IBM applied DataScience Capstone project

You can access the PowerPoint slides for this project in either Capstone projectpdf ,powerpoint slide show

Executive summary

This capstone project aims to predict the successful landing of the SpaceX Falcon 9 first stage using various machine learning classification algorithms. The project involves several key steps:

Data collection, wrangling, and formatting
Exploratory data analysis
Interactive data visualization
Machine learning prediction

According to our graphs, there is a correlation between certain features of rocket launches and their outcomes, whether successful or not. Additionally, it appears that the decision tree algorithm may be the most effective in predicting the successful landing of the Falcon 9 first stage.

Introduction

The goal of this capstone project is to predict whether the Falcon 9 first stage will land successfully. SpaceX offers Falcon 9 rocket launches at a cost of 62 million dollars, as advertised on their website. This is significantly lower than other providers, who charge upwards of 165 million dollars per launch. The cost savings are largely due to SpaceX’s ability to reuse the first stage. By predicting whether the first stage will land successfully, we can determine the cost of a launch. This information could be useful for other companies looking to compete with SpaceX for rocket launches.

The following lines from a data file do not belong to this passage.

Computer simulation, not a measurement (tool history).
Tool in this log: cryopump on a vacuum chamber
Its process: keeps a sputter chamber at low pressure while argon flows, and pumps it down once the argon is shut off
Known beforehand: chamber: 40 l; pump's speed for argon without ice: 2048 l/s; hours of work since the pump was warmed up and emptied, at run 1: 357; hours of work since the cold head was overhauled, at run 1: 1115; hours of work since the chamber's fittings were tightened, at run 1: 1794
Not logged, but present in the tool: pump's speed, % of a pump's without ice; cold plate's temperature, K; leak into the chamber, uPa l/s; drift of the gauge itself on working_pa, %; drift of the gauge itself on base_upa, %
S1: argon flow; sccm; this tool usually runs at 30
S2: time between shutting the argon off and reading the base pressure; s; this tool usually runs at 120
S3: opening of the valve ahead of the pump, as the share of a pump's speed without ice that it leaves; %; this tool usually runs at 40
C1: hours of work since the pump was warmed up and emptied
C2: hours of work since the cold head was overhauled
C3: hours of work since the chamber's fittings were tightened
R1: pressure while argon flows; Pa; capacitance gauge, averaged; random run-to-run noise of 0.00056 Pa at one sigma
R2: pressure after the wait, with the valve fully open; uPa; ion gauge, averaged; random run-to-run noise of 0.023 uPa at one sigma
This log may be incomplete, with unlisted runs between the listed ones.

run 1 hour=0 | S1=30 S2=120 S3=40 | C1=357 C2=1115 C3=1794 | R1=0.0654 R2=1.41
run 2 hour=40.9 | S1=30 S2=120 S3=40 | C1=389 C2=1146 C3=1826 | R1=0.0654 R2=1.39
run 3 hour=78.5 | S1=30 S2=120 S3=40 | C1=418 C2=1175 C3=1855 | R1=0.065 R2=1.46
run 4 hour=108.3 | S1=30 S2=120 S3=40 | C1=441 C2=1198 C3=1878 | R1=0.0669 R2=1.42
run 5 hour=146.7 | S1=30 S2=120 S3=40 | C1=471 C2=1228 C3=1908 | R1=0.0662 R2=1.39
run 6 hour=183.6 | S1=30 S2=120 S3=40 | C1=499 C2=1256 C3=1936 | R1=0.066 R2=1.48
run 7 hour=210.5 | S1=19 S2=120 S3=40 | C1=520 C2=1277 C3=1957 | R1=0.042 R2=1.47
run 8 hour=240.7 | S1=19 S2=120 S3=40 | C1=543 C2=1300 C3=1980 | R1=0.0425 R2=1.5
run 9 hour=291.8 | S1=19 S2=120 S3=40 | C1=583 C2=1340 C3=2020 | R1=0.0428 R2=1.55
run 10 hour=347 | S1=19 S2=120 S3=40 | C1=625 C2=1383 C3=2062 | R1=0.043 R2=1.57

It is important to note that most unsuccessful landings are planned. SpaceX sometimes performs controlled landings in the ocean. The main question we aim to answer is whether the first stage of a Falcon 9 rocket will land successfully given a set of features about the launch, such as payload mass, orbit type, and launch site.

Methodology

The methodology includes:

Data collection, wrangling, and formatting, using:
- SpaceX API
- Web scraping
Exploratory data analysis (EDA), using:
- Pandas and NumPy
- SQL
Data visualization, using:
- Matplotlib and Seaborn
- Folium
- Dash
Machine learning prediction, using :
- Logistic regression
- Support vector machine (SVM)
- Decision tree
- K-nearest neighbors (KNN)

Data Collection using Web Scraping

2Data Collection with Web Scraping.ipynb

The data was obtained by scraping the List of Falcon9 and Falcon Heavy launches web page.
The website exclusively provides data pertaining to Falcon 9 launches.
Initially, the Falcon9 Launch Wiki page is retrieved from the URL and a BeautifulSoup object is generated from the response of the requests.get() function.
Then, the column or variable names are obtained from the HTML table header using the find_all() function of BeautifulSoup.
A dataframe is subsequently constructed using the extracted column names and populated with launch records obtained from the table rows.
The resulting dataframe consists of 121 rows, representing instances, and 11 columns, representing features.

EDA with Pandas and Numpy

3EDA.ipynb Functions such as value_counts() from the Pandas and NumPy libraries are utilized to obtain fundamental information about the collected data, including:

Number of launches on each launch site
Number of occurrence of each orbit
Number and occurrence of each mission outcome

EDA with SQL

4EDA with SQL

SQL is used to query the data and address multiple questions about it, such as:

The distinct launch sites involved in the space mission.
Total payload mass carried by boosters launched by NASA (CRS)
Average payload mass carried by booster version F9 v1.1 The SQL functions and statements utilized comprise of SELECT, DISTINCT, AS, FROM, WHERE, LIMIT, LIKE, SUM(), AVG(), MIN(), BETWEEN, COUNT(), and YEAR().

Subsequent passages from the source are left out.